Some useful background...

Several years ago we (Venatus Media) created a big-data platform to dynamically segmenting users for the purposes of better targeting our adverts. For this we used Amazon's Redshift. We tried several architectures to ingest our then 20m records per day. The data itself was pulled directly from AppNexus via their log-level data (LLD) service. The data being ingested was fully-normalized and to re-arrange this data to suit a flat denormalized structure for a NoSQL database was incredibly compute intensive. It required millions of atomic update/insert operations.

And more recently...

With the introduction of header-bidding we found ourselves having to ingest data from a large number of partners and provide a holistic view our network. We needed to load our aggregated data (~1.2 billion records and growing fast) into a database that would allow us to run daily reports and enable visualization of our data.

We had thousands of questions to ask. Some were simple, others required complex architecture and plenty of resource allocated to crunch the data quick enough for the end user.

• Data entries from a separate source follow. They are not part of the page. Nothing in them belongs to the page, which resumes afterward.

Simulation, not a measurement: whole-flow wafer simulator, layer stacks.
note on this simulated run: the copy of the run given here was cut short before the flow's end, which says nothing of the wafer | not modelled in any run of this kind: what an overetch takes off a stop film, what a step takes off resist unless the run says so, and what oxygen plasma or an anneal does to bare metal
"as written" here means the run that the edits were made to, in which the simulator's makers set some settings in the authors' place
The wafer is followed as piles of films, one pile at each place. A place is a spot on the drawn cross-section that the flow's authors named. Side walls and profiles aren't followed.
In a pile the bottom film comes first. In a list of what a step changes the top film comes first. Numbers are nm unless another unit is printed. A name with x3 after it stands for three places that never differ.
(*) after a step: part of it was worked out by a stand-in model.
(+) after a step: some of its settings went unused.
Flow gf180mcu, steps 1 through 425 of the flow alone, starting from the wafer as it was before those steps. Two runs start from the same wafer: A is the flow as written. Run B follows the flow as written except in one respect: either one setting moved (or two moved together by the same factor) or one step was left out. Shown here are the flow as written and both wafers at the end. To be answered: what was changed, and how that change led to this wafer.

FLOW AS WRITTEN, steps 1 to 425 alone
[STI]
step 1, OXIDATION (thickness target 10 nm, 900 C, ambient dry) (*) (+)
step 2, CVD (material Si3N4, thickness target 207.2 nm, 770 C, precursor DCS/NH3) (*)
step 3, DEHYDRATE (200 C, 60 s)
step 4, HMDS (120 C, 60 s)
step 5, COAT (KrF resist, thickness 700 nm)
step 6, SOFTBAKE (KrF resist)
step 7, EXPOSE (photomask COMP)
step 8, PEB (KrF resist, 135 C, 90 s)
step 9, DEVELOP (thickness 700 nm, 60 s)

We again looked at Amazon's Redshift, but the cost of running a cluster big enough to compute the data we needed at speed would set us back many thousands of dollars each month. On top of this we needed a business intelligence tool that could plug into our chosen databases and create charts.

Our COO stumbled onto Metabase, a free-to-use BI tool which came to market towards the end of last year (Oct 2015). Having used Chart.io previously when their pricing was sensible, there is a distinct lack of good BI tools on the market. All the platforms out there like Looker, Tableau, Chart.io et al. are overpriced and inflexible. We wanted to run and operate on our own hardware, something nobody else seemed to offer.

Metabase

Metabase has enabled us to see our data like never before. All our graphs were previously done by creating jobs, designing pages manually in our platform and then using Flot, ChartJS or D3JS to visualize the data.

With Metabase we simply just connect the data source in the admin. All major databases are supported including MySQL, Druid, H2, Crate, PostgreSQL, MongoDB, Redshift, SQL Server, SQLite and BigQuery.

Metabase will automatically analyse your database, understand the structure of tables and allow you to annotate, rename and alter this all within the UI.

We opted to shift our aggregated MongoDB data directly to Google's BigQuery. The two main reasons were cost and speed, both incredibly important for this project. Google's BigQuery is fairly inexpensive depending on frequency of use, which for us is relatively small. There are some headaches caused by the architecture which prevents updates and deletes to documents/rows. The database itself is append only, but made easy enough to connect to via Python G-Cloud Library.

We wrote a MongoDB -> BigQuery push script in Python. It automatically detects the structure in MongoDB and for smaller tables does a WRITE_TRUNCATE, and for the much larger raw and aggregated sets, a WRITE_APPEND operation.

def get_key_schema(key, value):  
  key_type = None
  if type(value) is Int64:
    k = (str(key))
    #special internal rule
    if k.startswith('app') and k.endswith('_id'):
      key_type = 'STRING'
    else:
      key_type = 'INTEGER'
  elif type(value) is ObjectId:
    key_type = 'STRING'
  elif type(value) is bool:
    key_type = 'BOOLEAN'
  elif type(value) is unicode:
    key_type = 'STRING'
  elif type(value) is datetime.datetime:
    key_type = 'TIMESTAMP'
  elif type(value) is float:
    key_type = 'FLOAT'
  ...

Report scheduling

Metabase has built-in scheduled reports to deliver a custom report, created by adding questions directly to specified team members. This can be used to send a daily P&L report to Cxx/Finance or actionable insight to operations teams.

Next few quarters

We expect Metabase to resolve a number of the problem issues listed in their Github. They have done an amazing job so far and this platform is a real contender to paid equivalents. BigQuery is already fairly cheap to run, but in a race to the bottom and a need to be competitive, prices will no doubt fall further. There are a number of feature requests for Metabase and we have been active on GitHub in reporting issues and suggesting improvements.